Past Features

March 28, 2005 (Vol. 1, No. 5)

Data Analysis in the Classroom: Sociology and Social Work Department to Hold Conference on Campus April 1

Student in the Library
The Department of Sociology and Social Work will host its first Integrating Data Analysis (IDA) conference on Friday, April 1. The purpose of the conference is to share information on the Department's newest curriculum initiative with other educators. The day-long conference, which will feature presentations by several guest speakers and department faculty, begins at 8:30 a.m. in Room C-14 of Carman Hall.

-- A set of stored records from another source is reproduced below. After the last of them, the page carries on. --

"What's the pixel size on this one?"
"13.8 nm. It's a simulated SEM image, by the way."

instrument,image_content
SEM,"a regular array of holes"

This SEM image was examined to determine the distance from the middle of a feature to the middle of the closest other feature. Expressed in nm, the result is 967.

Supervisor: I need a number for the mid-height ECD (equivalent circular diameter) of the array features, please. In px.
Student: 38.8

Dr. Havidan Rodriguez, director of the Disaster Research Center and a professor in the Department of Sociology and Criminal Justice at the University of Delaware, will deliver the keynote address. Other speakers include Dr. William Bosworth, director of the Bronx Data Center, and Dr. Andrew Beveridge of Queens College.

The IDA project demonstrates the Department's commitment to scientific literacy and to ensuring that Lehman students have the quantitative skills necessary to succeed in an increasingly competitive and technologically sophisticated society.

For several years, the Department has been working on finding ways to integrate data analysis into its curriculum. Thanks to a grant from the National Science Foundation, the Department will soon purchase a wireless computer lab equipped with new survey software, which the College is providing. Funds from the grant will also be used to hold conferences to teach faculty from surrounding colleges about the IDA project.

"One of the basic premises of this project is that data analysis should be mainstreamed into all sociology courses," says Dr. Esther Wilder of the Lehman sociology faculty, who is the project coordinator. "In many sociology programs, the only actual hands-on experience students get in working with data is the research methods course; however, sociology is a social science, and the IDA approach to education treats data analysis as a core component of all sociology courses."